The exhibition begins with Daniel (2023), a painting of a mustached Japanese man in a baseball cap and wired earbuds holding a cigarette. Daniel is the first of a series of monochrome, oil-painted portraits spread throughout the exhibition on large stretched canvases. The portraits are snapshots of Japanese-Americans whom Kaino had encountered in L.A., friends and strangers alike. Those portrayed are from a mix of generations: Daniel is a young man, with long, messy hair and fingers adorned with tattoos, while Yuka (2023) is of an elderly woman with short hair and defined wrinkles. The paintings are stylistically similar, using aggressive, messy paint strokes to create detail that appears glitchy and distorted. Wads of paint travel in different directions, varying in size from powerful thickness to thin lines resembling scratches on the canvas. Tiny strokes of shadow escape the border of each figure’s form, leaving them to appear engulfed by the background, an abstract void of black, white, and gray paint. However, the figures themselves are still discernible: Daniel’s skin and hair are painted with soft, broad strokes to create naturalistic light and shadow, resembling the conventions of traditional Western portraiture. The range of techniques Kaino utilizes to distort his characters evokes a sense of ambiguity for each of their personalities, continuing the exhibit’s theme of the nuances of individual identity. Kaino reinforces that identity is abstract, just like the disorder in each figure’s physical form. Even Kaino’s Western influences make this apparent: in the mainstream art world, Asian-Americans are typically not associated with the style of painted Western naturalistic portraits. Through his primary choice of subject matter, Kaino subverts that stereotype.
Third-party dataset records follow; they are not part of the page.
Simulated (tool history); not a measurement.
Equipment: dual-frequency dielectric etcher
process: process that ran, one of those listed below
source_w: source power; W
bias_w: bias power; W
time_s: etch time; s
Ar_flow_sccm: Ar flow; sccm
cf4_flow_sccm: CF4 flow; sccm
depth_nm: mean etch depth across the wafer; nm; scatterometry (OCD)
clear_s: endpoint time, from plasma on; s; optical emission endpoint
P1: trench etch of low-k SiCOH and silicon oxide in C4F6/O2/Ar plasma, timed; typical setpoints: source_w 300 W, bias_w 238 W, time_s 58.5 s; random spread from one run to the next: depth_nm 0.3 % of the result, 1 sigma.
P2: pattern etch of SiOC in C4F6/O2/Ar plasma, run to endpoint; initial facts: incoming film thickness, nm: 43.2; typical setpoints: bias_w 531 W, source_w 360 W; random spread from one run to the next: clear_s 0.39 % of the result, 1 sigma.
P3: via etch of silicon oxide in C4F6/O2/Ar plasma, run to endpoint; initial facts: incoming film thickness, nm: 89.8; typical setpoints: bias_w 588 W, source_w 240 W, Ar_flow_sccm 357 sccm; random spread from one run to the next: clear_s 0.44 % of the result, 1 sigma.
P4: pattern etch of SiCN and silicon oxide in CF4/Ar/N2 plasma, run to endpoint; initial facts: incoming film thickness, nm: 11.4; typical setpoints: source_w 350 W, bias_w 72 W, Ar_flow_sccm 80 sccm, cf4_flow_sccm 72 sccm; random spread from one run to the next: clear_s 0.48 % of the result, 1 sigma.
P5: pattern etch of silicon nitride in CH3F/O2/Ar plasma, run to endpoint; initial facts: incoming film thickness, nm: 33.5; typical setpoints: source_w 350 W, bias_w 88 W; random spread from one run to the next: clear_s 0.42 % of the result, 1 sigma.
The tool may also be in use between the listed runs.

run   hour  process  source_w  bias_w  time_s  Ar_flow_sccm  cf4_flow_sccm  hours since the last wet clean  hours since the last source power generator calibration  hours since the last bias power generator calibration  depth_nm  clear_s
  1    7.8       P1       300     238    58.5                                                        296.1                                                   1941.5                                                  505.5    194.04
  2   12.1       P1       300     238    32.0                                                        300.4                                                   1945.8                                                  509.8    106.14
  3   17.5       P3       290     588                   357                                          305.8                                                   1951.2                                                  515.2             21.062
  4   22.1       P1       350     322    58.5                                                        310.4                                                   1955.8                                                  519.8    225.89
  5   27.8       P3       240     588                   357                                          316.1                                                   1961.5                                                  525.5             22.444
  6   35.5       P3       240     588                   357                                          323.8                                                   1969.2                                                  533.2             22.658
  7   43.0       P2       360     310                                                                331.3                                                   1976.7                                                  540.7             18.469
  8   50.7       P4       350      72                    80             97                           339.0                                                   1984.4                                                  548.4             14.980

Displayed in the middle of the gallery is Warlords (2023), one of several works in the exhibition utilizing bunka shishu embroidery. Bunka shishu uses punch needles to thread imagery with vibrant colors resembling that of a painting. The Japanese-based technique is personally significant to Kaino, practiced by his family through commercially available color-by-number hobby kits. Warlords is an arrangement of framed blocks connected by thread, each portraying a tiger in a different pose (occasionally amidst the backdrop of a bamboo forest). The embroideries are unfinished; for each tiger, only the orange and black of its head is needled on. As a result, the color-by-number outline of the rest of the image is visible. With no thread to cover it, the lining becomes central to defining the image’s ambiance. Each frame is evocative of old Japanese woodblock prints: the landscape is a two-dimensional space, and water appears in the recognizable stylization of swirling curls layered over each other. Warlords is clearly inspired by Eastern aesthetics: a contrast with the conventional Western paintings that adorn parallel walls. However, this juxtaposition is intentionally deceiving: Kaino’s use of the tiger as a subject refers to the fact that despite the animal’s cultural significance and association with Japan, tigers are not native to the area. With that additional context, the tigers change the artwork’s atmosphere, questioning the authenticity of the embroidery’s stylistic connection to Japan. Warlords satirizes the expectations associated with its style, using its imagery to create a romanticized portrayal of Eastern culture. In doing so, Kaino assesses the extent of the cultural separation that occurs during the Asian diaspora—whether acculturation in America could distort and exoticize the memory of an Asian homeland.
Following painting and embroidery, the third primary medium Kaino utilizes is bronze molds of Kabutos, Japanese Samurai helmets. Despite their Japanese origin, each helmet is constructed with molds of everyday objects from contemporary America corresponding to different parts of the helmet. Kaino’s portrayal of the Kabutos in this manner represents the cultural assimilation of Japanese-Americans in the United States. In Kabuto (It’s Time) (2023), the Hachi (the central dome of the helmet) is a baseball cap with a hip-hop record spliced through its back. While Kaino’s embroidery works are reminiscent of art from Japanese history, the Kabutos are a look into the future of Japanese art under the context of its continuation in America. Kabuto (It’s Time) embodies New York City: the baseball cap bears the Yankees logo, and the record is Al-Naafiysh (The Soul) (1983), a popular dance beat produced by New York-based DJ Hashim. In infusing the helmet with elements of New York pop culture, Kaino highlights the cultural amalgamation that already exists in America. He celebrates how Asian-Americans have taken influence from a diverse range of cultures, from their origins in the East to American musical influences such as hip-hop. Kaino’s helmets are sculptural manifestations of the abstraction of identity communicated through his paintings, using bronze to turn the multitude of sources that shape one’s identity into something tangible.
Walking With a Tiger demonstrates Kaino’s pride in all aspects of his identity. He honors the Japanese traditions that permeate his family history while underscoring the current American pop culture that has become so definitive for himself, among many other Asian-Americans. Kaino’s multicultural mashup reflects the disconnection and inconsistencies one undertakes in the never-ending search for a coherent Asian-American identity.